Nonlinear Observers Design for Vision-Aided Inertial Navigation Systems

TL;DR

This paper introduces a nonlinear observer for vision-aided inertial navigation that guarantees almost global stability and effectively handles intermittent measurements, demonstrated through simulations and experiments.

Contribution

It presents a novel nonlinear observer on SO(3)×R^{15} with stability guarantees and a hybrid version for practical measurement intermittency.

Findings

Guarantees almost global asymptotic stability.

Provides a hybrid observer for intermittent measurements.
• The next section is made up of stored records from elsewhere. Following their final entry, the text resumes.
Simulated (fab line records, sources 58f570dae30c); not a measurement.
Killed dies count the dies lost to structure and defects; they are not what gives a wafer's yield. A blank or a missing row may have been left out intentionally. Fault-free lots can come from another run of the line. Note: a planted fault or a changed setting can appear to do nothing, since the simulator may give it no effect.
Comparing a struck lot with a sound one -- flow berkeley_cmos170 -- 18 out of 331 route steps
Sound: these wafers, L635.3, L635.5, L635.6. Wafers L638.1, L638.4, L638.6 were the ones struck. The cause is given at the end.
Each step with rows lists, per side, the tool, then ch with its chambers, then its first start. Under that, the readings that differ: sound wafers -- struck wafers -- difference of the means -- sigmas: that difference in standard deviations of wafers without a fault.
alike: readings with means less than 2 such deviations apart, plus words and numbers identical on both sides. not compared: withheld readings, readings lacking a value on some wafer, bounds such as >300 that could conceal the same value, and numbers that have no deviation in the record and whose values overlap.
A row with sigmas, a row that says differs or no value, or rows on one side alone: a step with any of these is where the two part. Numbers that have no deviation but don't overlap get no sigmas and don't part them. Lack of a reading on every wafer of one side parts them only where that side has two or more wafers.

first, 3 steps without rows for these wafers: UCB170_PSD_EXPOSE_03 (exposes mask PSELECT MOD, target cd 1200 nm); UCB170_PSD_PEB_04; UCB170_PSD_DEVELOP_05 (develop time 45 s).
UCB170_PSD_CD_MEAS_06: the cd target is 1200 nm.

Validated through simulations and real experiments.

Abstract

This paper deals with the simultaneous estimation of the attitude, position and linear velocity for vision-aided inertial navigation systems. We propose a nonlinear observer on $SO(3)\times \mathbb{R}^{15}$ relying on body-frame acceleration, angular velocity and (stereo or monocular) bearing measurements of some landmarks that are constant and known in the inertial frame. Unlike the existing local Kalman-type observers, our proposed nonlinear observer guarantees almost global asymptotic stability and local exponential stability. A detailed uniform observability analysis has been conducted and sufficient conditions are derived. Moreover, a hybrid version of the proposed observer is provided to handle the intermittent nature of the measurements in practical applications. Simulation and experimental results are provided to illustrate the effectiveness of the proposed state observer.